3 property tax cuts offered
City Council proposals target low-income and longtime owners
Three more proposals for property tax reduction were introduced yesterday at the City Council.
Bill 3 proposes exempting from tax 20 percent of a property's assessed value for owners of low-income rental housing. It also proposes the minimum $100 property tax payment for owners of homes with renters in the Section 8 federal housing assistance program.
"Hopefully, this is enough of an incentive for people who want to provide rental housing for those on fixed incomes," said Council Chairman Donovan Dela Cruz, who introduced the measure along with Budget Chairwoman Ann Kobayashi.
The pair also introduced Bill 4, which would increase the homeowner's exemption for low-income owner-occupants. The current exemption would be increased to $100,000 for those making 160 percent of Oahu's median income as determined by the U.S. Department of Housing and Urban Development. The lower the income, the greater the exemption, up to $200,000.
Dela Cruz said that both young and old would benefit from the bill because the exemption is based not on age, but income.
"If you're on a downhill slope, this bill is going to help you because you're going to be making less," Dela Cruz said. "These bills target the middle class and those on fixed income."
Dela Cruz and Kobayashi said that basing an exemption solely on age means wealthy older homeowners would qualify for the tax break, and that is not the group they are targeting.
"If Bill Gates was here, after age 65 he would qualify, too," Kobayashi said of the founder of software giant Microsoft.
Councilman Rod Tam, meanwhile, is proposing Bill 5, which aims to cap assessment increases based on how long homeowners live in their primary residence.

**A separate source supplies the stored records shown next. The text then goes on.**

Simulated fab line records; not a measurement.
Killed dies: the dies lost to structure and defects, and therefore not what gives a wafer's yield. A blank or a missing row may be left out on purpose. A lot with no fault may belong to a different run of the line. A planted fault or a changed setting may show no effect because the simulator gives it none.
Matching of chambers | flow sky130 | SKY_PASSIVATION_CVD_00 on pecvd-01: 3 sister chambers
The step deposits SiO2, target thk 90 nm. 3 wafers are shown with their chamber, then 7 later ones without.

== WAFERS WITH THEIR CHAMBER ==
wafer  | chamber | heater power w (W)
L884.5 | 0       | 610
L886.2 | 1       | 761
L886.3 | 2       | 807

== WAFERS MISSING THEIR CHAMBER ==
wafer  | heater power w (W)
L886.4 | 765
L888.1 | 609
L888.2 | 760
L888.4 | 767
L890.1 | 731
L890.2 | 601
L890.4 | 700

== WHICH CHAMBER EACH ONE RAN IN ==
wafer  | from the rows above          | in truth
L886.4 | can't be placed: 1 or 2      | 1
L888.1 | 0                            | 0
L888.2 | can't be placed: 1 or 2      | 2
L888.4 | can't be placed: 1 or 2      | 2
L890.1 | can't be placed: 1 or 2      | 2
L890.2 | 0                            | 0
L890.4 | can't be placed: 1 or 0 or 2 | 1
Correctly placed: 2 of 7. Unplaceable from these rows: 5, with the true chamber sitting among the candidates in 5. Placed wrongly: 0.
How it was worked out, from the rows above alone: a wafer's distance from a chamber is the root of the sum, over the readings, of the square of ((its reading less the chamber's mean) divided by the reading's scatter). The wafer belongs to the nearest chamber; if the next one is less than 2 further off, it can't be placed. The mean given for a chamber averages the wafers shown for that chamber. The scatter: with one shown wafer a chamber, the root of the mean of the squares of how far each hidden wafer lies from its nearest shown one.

"This will provide longtime homeowners with more financial stability and less property tax increases based on investments and speculation," Tam said in a news release.
The proposals are among several that have been offered by Council members and Mayor Mufi Hannemann since rising property values pushed tax assessments for this year up 26 percent.
The City Council plans to begin discussing the issue Jan. 26.